Natural Language Processing in Law

As an outcome of TÜBİTAK 1001 Project named “Natural Language Processing and Machine Learning Techniques for Applications of Artificial Intelligence in Legal Texts”, KocLab is pleased to announce that a journal paper has been published in Information Processing & Management. The paper “Natural Language Processing in Law: Prediction of outcomes in the Higher Courts of Turkey” is a pioneering work that addresses the Turkish Legal System in a comprehensive manner and develops Natural Language Processing (NLP) techniques for the legal system of the Republic of Turkey.

The problem of predicting the decisions of the Turkish higher courts (Constitutional Court, Civil Court of Appeal, Criminal Court of Appeal, Administrative Court of Appeal and Court of Appeal on Taxation) are tackled with the use of various Machine Learning (ML) algorithms. The decisions of the courts are predicted using only fact descriptions. Specific to the Turkish legal system, codified in Turkish, several algorithms utilizing Decision Trees (DTs), Random Forests (RF), Support Vector Machines (SVM) and 3 state-of-the-art Deep Learning (DL) algorithms (Gated Recurrent Units (GRUs), Long Short-Term Memory networks (LSTMs) and bidirectional LSTMs (BiLSTMs) are developed. An attention mechanism specific to legal texts has also been integrated into the DL algorithms.

This study is broader than the similar works in other legal systems and languages in literature in terms of the number of investigated courts and the number of utilized algorithms. The study also discusses some of the practical applications, and the legal and ethical implications of the use of such machine-based predictive systems. Hence, it not only pioneers the NLP and AI for our country’s legal system but also provides a reference point and baseline for further studies in this field.

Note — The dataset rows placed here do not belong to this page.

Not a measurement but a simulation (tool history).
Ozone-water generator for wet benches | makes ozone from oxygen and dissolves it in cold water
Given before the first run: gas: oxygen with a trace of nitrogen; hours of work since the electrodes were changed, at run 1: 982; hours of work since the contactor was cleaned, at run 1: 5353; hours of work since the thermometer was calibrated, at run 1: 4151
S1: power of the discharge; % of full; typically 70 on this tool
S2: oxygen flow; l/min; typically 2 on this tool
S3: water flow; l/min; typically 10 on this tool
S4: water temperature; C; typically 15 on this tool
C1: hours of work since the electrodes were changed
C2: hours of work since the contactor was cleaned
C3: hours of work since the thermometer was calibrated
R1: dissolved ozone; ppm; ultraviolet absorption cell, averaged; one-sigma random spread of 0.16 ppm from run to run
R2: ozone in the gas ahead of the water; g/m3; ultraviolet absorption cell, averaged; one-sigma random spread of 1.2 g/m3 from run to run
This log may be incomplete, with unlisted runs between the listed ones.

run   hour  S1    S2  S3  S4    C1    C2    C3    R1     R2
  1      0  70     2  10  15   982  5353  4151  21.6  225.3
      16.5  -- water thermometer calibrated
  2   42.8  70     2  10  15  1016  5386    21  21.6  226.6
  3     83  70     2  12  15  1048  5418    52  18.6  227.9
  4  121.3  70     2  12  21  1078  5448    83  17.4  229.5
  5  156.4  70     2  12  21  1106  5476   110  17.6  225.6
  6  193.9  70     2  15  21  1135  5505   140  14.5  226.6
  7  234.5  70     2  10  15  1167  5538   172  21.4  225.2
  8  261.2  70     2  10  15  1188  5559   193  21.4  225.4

The paper can be accessed here.

Abstract:

Natural language processing (NLP) based approaches have recently received attention for legal systems of several countries. It is of interest to study the wide variety of legal systems that have so far not received any attention. In particular, for the legal system of the Republic of Turkey, codified in Turkish, no works have been published. We first review the state-of-the-art of NLP in law, and then study the problem of predicting verdicts for several different courts, using several different algorithms. This study is much broader than earlier studies in the number of different courts and the variety of algorithms it includes. Therefore it provides a reference point and baseline for further studies in this area. We further hope the scope and systematic nature of this study can set a framework that can be applied to the study of other legal systems. We present novel results on predicting the rulings of the Turkish Constitutional Court and Courts of Appeal, using only fact descriptions, and without seeing the actual rulings. The methods that are utilized are based on Decision Trees (DTs), Random Forests (RFs), Support Vector Machines (SVMs) and state-of-the-art deep learning (DL) methods; specifically Gated Recurrent Units (GRUs), Long Short-Term Memory networks (LSTMs) and bidirectional LSTMs (BiLSTMs), with the integration of an attention mechanism for each model. The prediction results for all algorithms are given in a comparative and detailed manner. We demonstrate that outcomes of the courts of Turkish legal system can be predicted with high accuracy, especially with deep learning based methods. The presented results exhibit similar performance to earlier work in the literature for other languages and legal systems.